22 March 2006

Very Initial Thoughts on a Valence Theory of Organization

Brief thoughts on a new insight into my research problem. [Previously: I propose reconstructing the concept of organizational effectiveness to focus on the effects that an organization creates in its total environment, through processes that include environmental perception, a “third loop” of feedforward added to Argyris’s double-loop learning, and adding an “orientation: outer-inner” axis to Quinn & Rohrbaugh’s competing values framework. These are mechanisms that can be used to screen for organizations that are actively cognizant of their complex network effects, and to explain a mechanism whereby organizations can achieve this new awareness. But what, precisely, do we mean by “organization?”]

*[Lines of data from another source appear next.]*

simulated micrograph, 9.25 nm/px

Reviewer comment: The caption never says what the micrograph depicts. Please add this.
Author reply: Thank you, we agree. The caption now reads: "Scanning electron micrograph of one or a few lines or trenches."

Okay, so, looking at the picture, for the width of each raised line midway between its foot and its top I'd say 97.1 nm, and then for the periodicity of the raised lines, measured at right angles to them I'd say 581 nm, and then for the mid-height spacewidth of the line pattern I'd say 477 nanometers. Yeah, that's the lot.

Manuel Castells (1996) traces the evolution of organizations – particularly vertically-integrated corporations – through the 20th century, and especially, through the latter decades of the century as instantaneous electronic communications and information technologies have augmented organizations’ scope and reach.
The most important obstacle in adapting the vertical corporation to the flexibility requirements of the global economy was the rigidity of corporate cultures. ... In the 1980s, in America, more often than not, new technology was viewed as a labor-saving device and as an opportunity to take control of labor, not as an instrument of organizational change.
Castells identifies two distinct analytical descriptions of organizations:
organizations for which the reproduction of their system of means becomes their main organizational goal; and organizations in which goals, and the change of goals, shape and endlessly reshape the structure of means
The first is bureaucracy; the second, enterprise. He continues:
I propose a definition of the network enterprise: that specific form of enterprise where system of means is constituted by the intersection of segments of autonomous systems of goals. Thus the components of the network are both autonomous and dependent vis-à-vis the network, and may be a part of other networks, and therefore of other systems of means aimed at other goals. The performance of a given network will then depend on two fundamental attributes of the network: its connectedness, that is its structural ability to facilitate noise-free communications between its components; its consistency, that is the extent to which there is sharing of interests between the network’s goals and the goals of its components.
His examples are organizations and enterprises that have been enabled by the technologies that have enabled so-called globalization, that are sometimes more amorphous, and sometimes akin to the composite entity created when one considers a corporation and its supply chain in toto. What Castells has not done is specifically account for the plethora of permutations and combinations of people organizing to collectively accomplish a set of objectives (irrespective of whether all objectives are explicitly shared by all participants). In other words, by creating the new conceptual construct of network enterprise, Castells avoids the (rather messy) necessity of defining organization, or creating a unifying conception that might usefully connect organizational artefacts of the past to artefacts of the (present) future.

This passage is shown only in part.